Information from Careers on how staff can adapt to provide autism-friendly advice, particularly when giving feedback on applications and CVs.

Introduction

This advice was written by a Careers Applications Adviser. It gives suggestions for how to adapt communications in 1:1 appointments to make them autism friendly. There is a particular focus on appointments where CV or application feedback and advice is being given.

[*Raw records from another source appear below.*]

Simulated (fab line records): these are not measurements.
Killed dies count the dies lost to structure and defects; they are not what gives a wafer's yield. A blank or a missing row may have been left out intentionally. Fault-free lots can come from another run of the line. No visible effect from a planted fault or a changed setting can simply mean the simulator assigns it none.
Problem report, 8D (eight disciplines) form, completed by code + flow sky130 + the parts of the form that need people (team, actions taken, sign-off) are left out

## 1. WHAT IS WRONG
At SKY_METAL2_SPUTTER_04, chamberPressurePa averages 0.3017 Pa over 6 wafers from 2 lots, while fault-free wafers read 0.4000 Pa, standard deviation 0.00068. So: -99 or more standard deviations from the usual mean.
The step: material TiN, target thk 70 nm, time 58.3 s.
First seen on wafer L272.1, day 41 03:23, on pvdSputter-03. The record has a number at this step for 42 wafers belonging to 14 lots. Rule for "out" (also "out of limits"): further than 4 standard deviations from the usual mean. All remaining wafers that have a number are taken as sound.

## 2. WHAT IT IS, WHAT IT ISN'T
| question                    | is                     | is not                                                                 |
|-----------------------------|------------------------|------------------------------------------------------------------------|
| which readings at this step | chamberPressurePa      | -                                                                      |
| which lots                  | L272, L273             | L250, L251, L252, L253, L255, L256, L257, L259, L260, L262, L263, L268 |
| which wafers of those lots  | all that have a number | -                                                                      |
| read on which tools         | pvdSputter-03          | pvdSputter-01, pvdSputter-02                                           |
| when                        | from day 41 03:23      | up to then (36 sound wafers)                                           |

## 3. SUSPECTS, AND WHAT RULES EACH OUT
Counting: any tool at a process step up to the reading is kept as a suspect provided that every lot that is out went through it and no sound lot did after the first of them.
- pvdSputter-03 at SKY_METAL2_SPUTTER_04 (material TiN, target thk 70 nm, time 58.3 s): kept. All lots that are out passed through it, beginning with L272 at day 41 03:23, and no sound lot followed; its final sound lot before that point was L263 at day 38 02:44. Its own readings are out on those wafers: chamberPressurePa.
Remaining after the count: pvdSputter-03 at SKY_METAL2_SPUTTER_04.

Examples of student presentation

Autism is a complex spectrum condition. People with autism share certain difficulties but are affected in different ways. In an appointment, you might notice one or more of the following characteristics:

  • Poor short-term memory.
  • Repetitive behaviours. For example, stimming such as hand flapping and other motions.
  • Comorbidities such as mental health challenges, ADHD, Dyslexia, Dyspraxia, and possible physical challenges such as needing the toilet frequently.
  • May be prone to sensory overload, for example, difficulties filtering out background noise.
  • May be under-sensitive to any of the seven senses.
  • May not make eye contact.
  • Loss of concentration, for example, focussing on other stimuli such as noise.
  • Obsessive with timings, for example, eager to finish the appointment at the exact agreed time.

Communication adjustments for a good appointment

If the student has not already requested reasonable adjustments for the appointment, the following might be helpful:

  • Check if they are okay with their surroundings and make the appropriate adjustments. For example, close the door, turn off air conditioning, or alter the lighting.
  • Be clear and direct when asking questions, for example, ‘who are you writing this CV for?’. Avoid ambiguous questions such as ‘how do you feel about…’
  • Be specific and directional with instructions. For example, ‘when you get home, go on your laptop and find the job specification. Look at the eligibility criteria....’
  • Be prescriptive and offer more detail than you would usually give.
  • Accept that they might not make eye contact and proceed as if they are listening unless they show other signs that they have lost concentration.
  • Speak in a calm, slow manner with pauses between phrases.

Key challenges in appointments and how to address them

Anxiety:

  • Check for sensory overload and make appropriate adjustments. If the student’s anxiety is not improving, see below.

Student breakdown:

  • Check that the environment is not contributing. For example, is it too loud? If so, offer to go to a quiet place.
  • Offer to pop out of the room and leave them for a few minutes.
  • Ask them what they can manage today.
  • Consider rearranging the appointment if appropriate.

Student loses concentration:

  • Use their name.
  • Ask them what they think about the topic you were discussing.
  • Offer to change the environment.
  • Offer to move on to a different question/topic.
  • Assess when might be an appropriate time to end the appointment and reschedule.

Trouble meeting recruitment deadlines:

  • Break the deadlines into smaller tasks.
  • Create a spreadsheet with a record of deadlines, what was agreed, and the actions to take.
  • Email this to the student.

Filling their CV:

  • Use probing questions: What extracurricular activities are you involved in at University? What are your hobbies? What do you do in your spare time? Request that they describe them to you.
  • Try to find a passion or a deep focused interest.
  • If any of their activities or interests involve working with people, you could tell them to describe how they work in a team.
  • Discuss disclosure if appropriate, for example, if related to gaps on cv, disclosing in a cover letter. Have they thought about it and do they need additional advice?

Application question support:

  • Help them interpret the language. Ask them if they understand what is required.
  • Find out which questions they find most concerning.
  • Suggest they fill in the easy questions first.
  • Discuss using strengths gained from their autism as evidence for competencies. Probe to find strengths.

Actions after appointment

  • Agree on clear achievable steps for the student to take after the appointment.
  • Email them to the student.
  • Write a journal note to record this.